Studies for Player Piano, nos. 6, 11, 12, 18, 21, 27

Notes

Music Realized by Trimpin.

The American composer Conlon Nancarrow (1912-1997) moved to Mexico and settled in a suburb of Mexico City in 1940, where for the next 50 plus years he composed his revolutionary “Studies for Player Piano”.
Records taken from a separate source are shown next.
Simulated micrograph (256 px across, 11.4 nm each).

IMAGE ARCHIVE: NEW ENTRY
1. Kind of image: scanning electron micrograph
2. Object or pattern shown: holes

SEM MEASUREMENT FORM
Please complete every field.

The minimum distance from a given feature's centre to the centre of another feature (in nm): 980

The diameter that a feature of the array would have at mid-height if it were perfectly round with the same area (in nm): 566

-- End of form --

James Tenney (composer/teacher/pianist) says “Nancarrow’s decision to concentrate all of his efforts in the one medium was made after several years of frustration in trying to get his earlier instrumental pieces played accurately.  Nancarrow’s choice of player piano permitted his investigation of countless new possibilities in the areas of rhythm, tempo, texture, polyphonic perception and form.  I predict that 21st century historians will rank Conlon Nancarrow’s “Studies for Player Piano” with the most innovative works of Ives, Schoenberg, Stravinsky, Webern, Varese, Partch, Cage, Xenakis – and perhaps a very few others – as the most significant works composed since 1900.”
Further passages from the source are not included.